“A textbook case of sexual harassment” on Wall Street
Sara Tirschwell, a former employee of the asset-management firm TCW, filed a lawsuit against her former company, TCW’s chief executive, and her former boss Jess Ravich. She alleges that after rebuffing her boss’s sexual advances and reporting it to the firm’s human resources department, she was fired in retaliation.
TCW is a powerful company on Wall Street in New York City. Tirschwell’s case against TCW is currently pending in New York State court.
In the lawsuit filed in January of 2018, she claims that Ravich pressured her into having sex with him “several times,” according to The New York Times. She gave into his advances because he made it seem to her, she claims, that if she were to reject him, she would lose his crucial backing for her professional work.

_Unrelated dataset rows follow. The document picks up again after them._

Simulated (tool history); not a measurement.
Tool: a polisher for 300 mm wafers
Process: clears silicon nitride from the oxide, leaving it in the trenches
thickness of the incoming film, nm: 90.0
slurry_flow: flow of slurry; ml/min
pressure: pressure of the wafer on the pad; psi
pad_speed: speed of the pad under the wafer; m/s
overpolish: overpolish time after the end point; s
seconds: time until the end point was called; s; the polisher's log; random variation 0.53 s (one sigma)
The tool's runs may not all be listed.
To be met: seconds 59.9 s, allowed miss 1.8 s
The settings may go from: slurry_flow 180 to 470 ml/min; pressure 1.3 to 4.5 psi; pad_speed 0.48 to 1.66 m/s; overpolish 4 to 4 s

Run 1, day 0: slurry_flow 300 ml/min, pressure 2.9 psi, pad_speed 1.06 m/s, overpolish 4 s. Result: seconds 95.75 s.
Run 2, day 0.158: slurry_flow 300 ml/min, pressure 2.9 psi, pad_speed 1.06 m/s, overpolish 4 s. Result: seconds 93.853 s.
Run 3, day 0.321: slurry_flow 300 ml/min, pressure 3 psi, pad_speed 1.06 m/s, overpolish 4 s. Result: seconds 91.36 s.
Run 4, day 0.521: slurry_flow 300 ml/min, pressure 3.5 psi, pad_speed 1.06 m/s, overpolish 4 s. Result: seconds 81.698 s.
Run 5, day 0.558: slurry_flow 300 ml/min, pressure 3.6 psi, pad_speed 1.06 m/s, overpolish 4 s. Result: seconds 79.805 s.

She further claims that when she did decline to have sex with him anymore, he “stopped supporting her fund, making it impossible for her to succeed at her job,” the Times reported. Her fears had come true.
She reported the sexual harassment to the head of human resources at TCW, who told her it would be investigated. However, soon after, she was fired for what the company claimed was unrelated reasons.
She sees the company’s firing of her as retaliation. She had filed the formal complaint of sexual harassment with HR just over a week before her firing, and Ravich joined the company’s board of directors just over a week after she had been fired. When she was fired, the company attempted to get to her to sign an agreement not to sue them.
In the lawsuit, the picture Tirschwell paints of her tenure at the firm is one of quid pro quo sexual harassment and retaliation on the part of TCW. She claims her boss pressured her to engage in sexual encounters as a condition of her professional success, and her company fired her for attempting to take corrective action, both of which actions are unlawful under New York and federal law.